Australia's housing crisis, largely hidden, is getting worse

2022-12-19 20:02:45
Australia's housing crisis, largely hidden, is getting worse

Australia’s relentlessly rising rents, eight consecutive interest rate hikes, surging living costs and devastating natural disasters in the past few years have inflamed what was already among the world's least affordable rental markets.

Every state capital city is experiencing a decline in rental affordability this year, according to the annual Rental Affordability Index report published by SGS Economics and Planning.

Across Australia, couples out of work and single parents on government aid face a market where only 0.1% of rentals are affordable, according to another report by not-for-profit welfare group Anglicare.

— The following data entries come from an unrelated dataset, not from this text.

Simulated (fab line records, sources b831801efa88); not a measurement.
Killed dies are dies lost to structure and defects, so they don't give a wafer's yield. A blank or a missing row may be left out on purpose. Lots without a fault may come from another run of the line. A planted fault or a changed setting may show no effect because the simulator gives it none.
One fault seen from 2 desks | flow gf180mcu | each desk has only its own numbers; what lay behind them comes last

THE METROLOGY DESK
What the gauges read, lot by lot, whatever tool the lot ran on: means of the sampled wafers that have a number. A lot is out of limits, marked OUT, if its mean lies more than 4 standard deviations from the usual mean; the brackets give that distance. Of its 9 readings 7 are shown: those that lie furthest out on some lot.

A person on the minimum wage is barely better off, as wages fail to keep up with spiralling rents. Sydney is listed among the world's top 10 most expensive rental markets by property agency Savills, above cities including Miami and Paris.

In Demographia's International Housing Affordability report this year, Sydney ranked the world's second-least affordable market, behind only Hong Kong.

"You cannot afford a house on your own if you are only working one job," said Maria, 46, a resident at a housing programme run by the not-for-profit Dignity in Campbelltown.

"When I leave here - let's be realistic - it's going to be hard for me if I am by myself."

Rental supply is at the lowest in two decades, pitting renters against record numbers of people who can no longer afford to buy after a surge in house prices.

"We have seen increasingly at the lower end of the market, people on lower incomes, the supply of rental stock available to them is reducing quite significantly, so this could have spillover effects on homelessness," said Cameron Kusher, Director of Economic Research at Data firm PropTrack.

Renters are getting evicted by home-owners looking to jack up rents to keep pace with rising inflation, which is at a 32-year high, welfare groups and renters told Reuters.

Suzanne Hopman, Dignity's CEO, told Reuters they were heading to what could be the busiest Christmas they have ever had, as more and more people seek a place to rest, food and other support.

"We fear there is a tsunami of homelessness about to hit," said Suzanne Hopman, whose shelter in Campbelltown is already packed to capacity.

"Every story of homelessness is different but one thing that we are noticing now is the cost of living and increasing rents, which has put additional pressure on people who were at risk of homelessness, and the lack of housing supply," she added.

Many made homeless end up living in cars or campervans, out of sight from society, the government and the media.

Australia's worst floods on record in the east of the country earlier this year destroyed homes and forced about 40,000 people to evacuate, adding to the housing crisis.